Russia isn’t done playing with fire at Ukraine’s nuclear plants?

A drone attack on Ukraine’s Zaporizhzhia power plant has raised the risk of a „major nuclear accident”, says the UN’s atomic watchdog.

Zaporizhzhia has been held by Russia since 2022.

The facility stopped generating power in 2022, but needs a constant supply of electricity to cool one of its reactors which is in a state of „hot conservation”, meaning it is not fully offline.

The giant Russian-held nuclear plant, with six reactors, is on the frontline of the Russia-Ukraine conflict and the largest of its kind in Europe.

The UN’s International Atomic Energy Agency (IAEA) has repeatedly warned against such attacks, says the BBC.

IAEA chief Rafael Grossi said Sunday’s drone strike was „reckless” and „a major escalation of the nuclear safety and security dangers” facing the plant.

The IAEA, which has a team of experts at Zaporizhzhia, confirmed „physical impact of drone attacks” at the plant, including at one of the reactors.

The plant’s Russian-installed administration said radiation levels were normal and that there was no serious damage.

The IAEA said the damage had not compromised nuclear safety, but it warned that „this is a serious incident with potential to undermine [the] integrity of the reactor’s containment system”.
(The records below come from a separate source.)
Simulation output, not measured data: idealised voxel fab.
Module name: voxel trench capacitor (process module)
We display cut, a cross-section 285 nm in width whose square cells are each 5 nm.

Grossi specified there had been „at least three direct hits” against the plant’s „main reactor containment structures”.

Last month the IAEA said its team of experts at the plant had heard explosions every day for a week.

Blame has been passed like a hot potato: Russia said Ukraine was behind the attack, which it said injured three people. Ukraine has denied involvement.

Both Russia and Ukraine regularly accuse each other of shelling the plant and risking a serious nuclear accident.